Alternative ISA General is a discussion thread about non x86 hardware. "Alternative" doesn't mean "unpopular" it means "alternative to x86". While there have been such threads in the past, they were usually sporadic and not very well connected with one another, which meant that whatever transpired in one thread wasn't carried over to the next one.

Due to the rise of desktop-class ARM chips, interest in alternative hardware has risen, with many Anons even coming up with projects of their own. Therefore, a centralised place was needed, where we could keep track of the development and goals of the community.

While discussion of Intel or AMD hardware is not absolutely prohibited (and even if it were, who is gonna enforce this? LOL), due to the ubiquity of x86 hardware, it is assumed that whatever concerns such architecture can be discussed in any of the other gorillion threads on the board.

Old threads are available on Desuarchive.

Ongoing projects

SOON™

Anons are currently interested in porting several open source projects to the PowerPC architecture. Currently the following proposals have been made:

Grand Theft Auto III

Re3 is a homebrew engine intended to replace proprietay RenderWare with an open source implementation. Anons have been discussing making a port for the 32-bit PowerPC version of Mac OS X.

The Elder Scrolls III: Morrowind

OpenMW is a free and open source modern re-implementation of the Gamebryo engine.

Tomb Raider

OpenLara is a Classic Tomb Raider open-source engine.

Resources

Anon has been kind enough to put together a small reference library.

A collection of brief infocards for many different processors is available on TextFiles which also holds huge archives relating to programming and microcomputers, especially 8-bit processors. Also WikiChip and CPU Shack have a lot of information on alternative ISAs, even though the front page is dominated by mainstream processors.

Wikipedia has a Comparison of instruction set architectures. There was also a List of instruction sets which was decided to merge with the Comparison article, but in typical Wikipedia fashion a redirect was made without anyone doing the real work of merging the articles. Thus the archived List of instruction sets is still worth a review.

ISA Overview

ISA simply means Instruction Set Architecture. This is what the programmer sees from the outside, which these days is very different from the microcode and state machines operating inside the processors, normally inaccessible for normal programmers. The mid 1970's saw a Cambrian explosion of architectures that later fossilised into what we see today. Any assembly programmer and academics such as Hennessy and Patterson agree that x86 stinks, but as usual inertia and money trumps speed, efficiency and elegance. Those three qualities are what we instead celebrate in this general.
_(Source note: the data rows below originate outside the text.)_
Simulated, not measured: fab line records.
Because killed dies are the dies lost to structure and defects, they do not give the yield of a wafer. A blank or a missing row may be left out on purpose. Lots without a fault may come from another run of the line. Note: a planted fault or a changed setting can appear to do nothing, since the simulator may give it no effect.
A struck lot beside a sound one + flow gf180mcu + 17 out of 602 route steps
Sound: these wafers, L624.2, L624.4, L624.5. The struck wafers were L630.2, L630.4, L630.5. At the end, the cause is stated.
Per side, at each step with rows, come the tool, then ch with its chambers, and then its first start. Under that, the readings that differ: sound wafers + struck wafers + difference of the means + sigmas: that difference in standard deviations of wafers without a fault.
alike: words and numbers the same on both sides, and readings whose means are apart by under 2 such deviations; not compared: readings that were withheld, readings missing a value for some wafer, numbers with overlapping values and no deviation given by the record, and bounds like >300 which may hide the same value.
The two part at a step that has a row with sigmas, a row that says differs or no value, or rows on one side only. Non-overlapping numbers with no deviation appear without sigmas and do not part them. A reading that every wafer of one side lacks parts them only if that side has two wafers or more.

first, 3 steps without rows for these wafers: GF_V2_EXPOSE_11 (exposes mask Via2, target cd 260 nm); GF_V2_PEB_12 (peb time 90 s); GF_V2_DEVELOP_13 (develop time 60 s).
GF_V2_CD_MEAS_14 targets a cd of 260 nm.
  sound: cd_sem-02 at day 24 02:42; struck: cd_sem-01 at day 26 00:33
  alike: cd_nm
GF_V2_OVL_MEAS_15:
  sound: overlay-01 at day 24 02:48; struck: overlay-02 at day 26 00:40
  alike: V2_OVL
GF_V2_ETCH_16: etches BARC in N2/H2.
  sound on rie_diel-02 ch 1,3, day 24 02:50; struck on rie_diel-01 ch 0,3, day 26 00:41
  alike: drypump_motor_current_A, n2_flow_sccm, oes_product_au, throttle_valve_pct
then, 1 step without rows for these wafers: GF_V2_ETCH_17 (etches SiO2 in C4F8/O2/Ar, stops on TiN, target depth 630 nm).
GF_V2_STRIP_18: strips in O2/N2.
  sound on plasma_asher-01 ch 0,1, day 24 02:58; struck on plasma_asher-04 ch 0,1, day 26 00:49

The same ISA can be implemented by many different internal architectures and microcode. The ISA is the main topic but since many architectures are DIY we discuss both. The best way is to illustrate by examples of processors. An ISA is defined by a fairly large set of parameters.

Much can be summarised as CISC that is complex, or RISC which is simple. The RISC definition has drifted over the decades, and changed from "simple" to register-to-register based operations with load-store memory handling with greatly reduced and simplified addressing modes.

ISA Features

Registers

The question is simply few or many. Few is good for low latency, many registers are good for lazy programmers and poor compilers. 6502 managed with just one accumulator plus a handful other registers. Compiler writers prefer at least 16 registers. One cannot avoid noting modern processors have tons of registers but still seem sluggish.

Register Use

Operations are performed on registers of some form.

Accumulator based where all processing is via one (or 2, rarely more) main register, examples are most early 8-bit processors;

Stack based where everything is performed on a stack, though TOS (top of stack) is in a register for fast access and operations, possibly also next on stack (NOS), examples are Novix NC4000 and many virtual processors; or

Register file where many registers can be used in similar ways, examples are 68K and many modern processors.

Register Types

Accumulator that is the default destination(s) of operations, usually tightly coupled to the ALU (Arithmetic Logic Unit)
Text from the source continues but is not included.